Food Safety Becomes National Priority

CHINA - The State Council pledged on Tuesday to solve food safety issues in three years, but effective supervision and punishment of those breaking the law is the key to accomplish the ambitious target, analysts said.
calendar icon 5 July 2012
clock icon 2 minute read

"China's food industry still has many safety risks and illegal actions happen often," said a statement released by the State Council.

The government will launch a crackdown on food plants and individuals endangering food safety to significantly improve the situation in three years, the statement said.

Also, the country will establish a better regulation mechanism, legal and standards systems, as well as technical support systems, to improve the overall food safety management level in about five years, according to the statement.

"Major food safety problems are mainly related to production issues, such as the use of illegal additives and illegal food processing in small plants," said food safety expert Dong Jinshi, executive vice-president of the International Food Packaging Association in Beijing.

Food safety has become a major concern for Chinese consumers after a string of cases surfaced, including melamine-tainted baby formula products and pork contaminated with clenbuterol.

According to the State Council statement, food safety will become a measure of local governments' performance in their annual assessments. A database of food companies' safety records will also be established. Blacklisted companies' names will be made public and the companies will be punished.

Local quality authorities must also prevent expired food products from returning to the market, while consumers will get cash rewards for exposing substandard food products, the statement said.

Li Chang'an, a public policy professor at the Beijing-based University of International Business and Economics, said that some local officials have been held responsible for severe food scandals in the past few years.
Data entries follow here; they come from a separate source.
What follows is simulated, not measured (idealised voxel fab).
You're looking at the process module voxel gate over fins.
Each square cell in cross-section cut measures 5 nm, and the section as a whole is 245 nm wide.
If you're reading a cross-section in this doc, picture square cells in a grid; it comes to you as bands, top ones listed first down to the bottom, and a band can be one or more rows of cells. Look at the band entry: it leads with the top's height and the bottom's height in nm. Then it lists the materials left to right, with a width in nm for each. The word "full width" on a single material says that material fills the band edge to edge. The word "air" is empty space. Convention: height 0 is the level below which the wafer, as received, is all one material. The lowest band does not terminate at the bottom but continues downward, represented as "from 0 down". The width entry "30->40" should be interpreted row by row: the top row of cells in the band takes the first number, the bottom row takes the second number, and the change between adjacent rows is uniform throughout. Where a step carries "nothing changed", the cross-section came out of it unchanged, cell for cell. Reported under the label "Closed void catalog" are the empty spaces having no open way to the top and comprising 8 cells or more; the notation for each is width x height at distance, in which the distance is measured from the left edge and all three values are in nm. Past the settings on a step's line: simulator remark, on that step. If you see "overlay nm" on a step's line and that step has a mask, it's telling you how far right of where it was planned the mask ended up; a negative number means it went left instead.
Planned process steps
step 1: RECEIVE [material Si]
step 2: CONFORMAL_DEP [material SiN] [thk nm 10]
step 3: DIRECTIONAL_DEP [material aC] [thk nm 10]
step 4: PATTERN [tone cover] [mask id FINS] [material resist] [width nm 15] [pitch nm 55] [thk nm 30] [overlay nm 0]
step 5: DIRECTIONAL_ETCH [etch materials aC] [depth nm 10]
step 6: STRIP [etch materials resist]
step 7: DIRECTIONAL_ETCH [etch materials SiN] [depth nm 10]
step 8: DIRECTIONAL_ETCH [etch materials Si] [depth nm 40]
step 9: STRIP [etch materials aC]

"But this is the first time that the country will launch long-term measures, which explicitly stipulate that officials will be accountable for food safety issues," he said.

However, analysts are worried that the measures in the statement will not be easily implemented because they lack details on officials' responsibilities and punishments.

"Safety problems with milk and the use of illegal additives in milk still exist after the melamine-tainted milk scandal in 2008," said Wang Dingmian, former vice-chairman of the Guangdong Dairy Industry Association.

"Punishment for food companies and officials with illegal operations in the food sector are always too light, which is the main reason for the prevalence of the food scandals," he said.

In 2011, several food safety scandals were exposed, including restaurants serving food cooked with "gutter oil" - illegal cooking oil recycled from kitchen waste, decomposed animal fat and organs from slaughterhouses.

"Many local government officials are only concerned with economic development. When food accidents happen, some of them just try to conceal them," Mr Chang'an said.